In the Chesapeake Bay, the river meets the sea. Freshwater and saltwater mix. Countless fish, birds and mammals find a home, a rest stop or a place to raise their young. All in one of the most productive ecosystems on earth—and the largest estuary in the United States! Here are eight reasons the Bay is exceptional.
The Bay is the largest estuary in the United States and the third largest in the world. It is about 200 miles long and holds more than 18 trillion gallons of water, some from the Atlantic Ocean and some from the 150 streams, creeks and rivers that drain into its watershed. This fresh and saltwater mix supports more than 2,700 species of plants and animals.

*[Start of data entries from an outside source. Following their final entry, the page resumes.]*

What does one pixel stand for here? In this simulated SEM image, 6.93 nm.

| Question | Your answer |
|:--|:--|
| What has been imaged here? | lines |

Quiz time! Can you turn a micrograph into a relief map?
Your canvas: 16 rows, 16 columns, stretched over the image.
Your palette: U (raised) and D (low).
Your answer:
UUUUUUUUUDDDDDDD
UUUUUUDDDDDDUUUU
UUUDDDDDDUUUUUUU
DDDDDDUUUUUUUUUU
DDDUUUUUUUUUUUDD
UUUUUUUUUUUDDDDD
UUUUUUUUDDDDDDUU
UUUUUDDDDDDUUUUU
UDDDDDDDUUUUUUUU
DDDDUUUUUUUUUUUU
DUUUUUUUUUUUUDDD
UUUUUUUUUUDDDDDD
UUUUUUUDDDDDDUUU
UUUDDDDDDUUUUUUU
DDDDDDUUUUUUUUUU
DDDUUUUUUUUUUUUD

The Bay and its tidal tributaries have 11,684 miles of shoreline—more than the entire U.S. west coast! Shorelines support a number of unique critters, like diamondback terrapins that dig shallow nests in the sand, horseshoe crabs that spawn on Bay beaches and shorebirds that have long legs and an appetite for fish, clams and other aquatic snacks.
Shorelines also allow people to reach the water to swim, fish and walk on the sand. There are over 1200 existing access sites along the shorelines of the Bay and its tributaries, and groups like the National Park Service are working to add more.
Image courtesy U.S. Fish and Wildlife Service Northeast Region/Flickr
While the Bay itself lies within the Atlantic Coastal Plain, the watershed spans two more geologic regions: the Piedmont Plateau and the Appalachian Province. This means watershed residents don’t have to travel far to spot plants, insects and animals that live in different landscapes.
You can find the Delmarva fox squirrel that favors the flat lowlands of the Delmarva Peninsula or the black bear that prefers the mountains and valleys of the Appalachian foothills in these regions.
About 284,000 acres of tidal wetlands grow in the Bay region. These wetlands provide critical habitat for fish and shellfish, who use the protected areas as nurseries or spawning grounds.
They also support birds, who use wetlands to find food, cover and, in the case of migrating waterfowl, a winter home. Wetlands also slow the flow of pollutants into the Bay and its tributaries, stabilize shorelines and protect properties from flooding.
Forests cover 55 percent of the Bay watershed and provide critters on land and in the water with food and shelter. Bald eagles, for instance, build two-ton treetop nests near the water, while brook trout depend on the shade of streamside trees to cool their underwater habitat.
Forests also support the economies of watershed states. Forestry is the second largest industry in the Pennsylvania and Virginia and the fifth largest in Maryland.
Image courtesy Becky Gregory/Flickr
Close to one million ducks, geese and swans spend their winters on the Bay. The birds, which make up about one-third of the Atlantic coast’s migratory population, stop here to feed and rest during their annual migration along the Atlantic Flyway.
The Bay produces about 500 million pounds of seafood each year. The watershed’s well-known catches include the blue crab, which is popular steamed or picked and turned into a crab-cake, and the eastern oyster, which is harvested in colder months and eaten raw, fried or even baked with spinach and bacon.
The Bay watershed is home to more than 18 million people, with 150,000 moving into the watershed each year. There are watermen, fishermen and farmers. There are hikers, bikers and boaters. There are teachers, beach-goers and seafood-eaters. And many of them work to restore the natural resources in the watershed.